Concrete absorbs large amounts of CO2

Cement production is the industry that emits the most CO2, but now new research shows that it looks less bleak for the cement industry.

For the first time, a team of researchers has mapped the global CO2 accounts of cement's total life cycle. From the cement being born in large kilns at 1500 degrees, till it is mixed with sand, stone and water to become large concrete buildings to finally being crushed and possibly recycled in our roads.

The interesting thing is that the researchers in the overall CO2 balance also take into account that concrete during its lifetime, like trees, absorbs a large amount of CO2. The researchers call this effect for the sponge effect, and their calculations have been published in the acclaimed scientific journal Nature Communications.

The sponge effect

– Approximately 30 percent of the total CO2 emissions from cement production is being absorbed by concrete structures. Our calculations show that the global future absorption of CO2 will be significant, says Professor Gang Liu from Department of Green Technology, SDU, pointing out that it is especially buildings and large road structures such as tunnels and bridges that absorb by far the most CO2.
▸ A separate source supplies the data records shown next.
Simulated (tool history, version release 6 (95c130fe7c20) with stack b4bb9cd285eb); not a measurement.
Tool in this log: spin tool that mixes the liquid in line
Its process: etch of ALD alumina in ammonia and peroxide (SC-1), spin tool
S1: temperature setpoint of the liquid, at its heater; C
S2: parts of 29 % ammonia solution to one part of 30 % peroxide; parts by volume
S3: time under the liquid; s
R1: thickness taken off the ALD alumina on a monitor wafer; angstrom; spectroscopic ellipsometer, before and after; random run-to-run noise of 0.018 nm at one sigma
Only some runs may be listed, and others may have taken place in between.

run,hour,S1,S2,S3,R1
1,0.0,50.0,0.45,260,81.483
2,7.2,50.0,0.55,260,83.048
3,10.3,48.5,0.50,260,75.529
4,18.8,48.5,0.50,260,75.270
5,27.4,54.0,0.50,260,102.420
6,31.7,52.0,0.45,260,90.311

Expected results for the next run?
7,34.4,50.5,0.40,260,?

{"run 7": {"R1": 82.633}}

The sponge effect is a result of a slow process called carbonatation that takes place in connection with the lime in the cement reacting with CO2 from the air over the years.

– To make a true projection of the effect of the duality that cement has by emitting CO2 in production and then absorbing it over time, it is essential to predict cement demand and have an overview of the total amount of concrete structures in use, says Gang Liu.

Cheap and popular

Concrete is the world's most popular building material. It is cheap and easy to work with. But what concrete doesn’t cost on the wallet, it does in turn cost on the CO2 balance. Concrete consists of sand, stone, water and cement, and it is the cement that is the great environmental sinner.

– Our results clearly show that any policy or initiative aimed at combating the CO2 emissions of cement production must take into account the sponge effect, because all calculations show that there is a considerable amount of CO2 absorbed by concrete over the years.

At the same time, Gang Liu points out that even if the sponge effect is included in the cement industry's overall climate accounts, it does not change the fact that radical technology advancements such as CO2 capture and storage and widespread deployment of material efficiency measures are needed before the industry can hand in a CO2 account that goes to zero.

CO2-neutral in 2090

– Our calculations based on the most optimistic scenarios show that the cement industry can succeed in being CO2-neutral in 2090.

– It requires massive efforts on several different fronts; both in terms of streamlining the cement kilns, ensuring that the energy in production is sustainable and utilizing the future opportunities to capture CO2 in production and store it.

In addition, it is necessary for cement manufacturers to make every effort to develop a more sustainable cement. For instance, by reducing the clinker content of cement. Cement clinker is a dark gray granulate, which is produced by heating limestone and clay at a temperature of approximately 1400-1500 degrees Celsius

Among other things, Aalborg Portland has developed a cement type Futurecem that enables 40% clinker replacement in cement. The researchers point out that if cement's CO2 balance is to reach zero in 2090, 73 percent of the clinker content must be replaced with a more sustainable solution by 2050.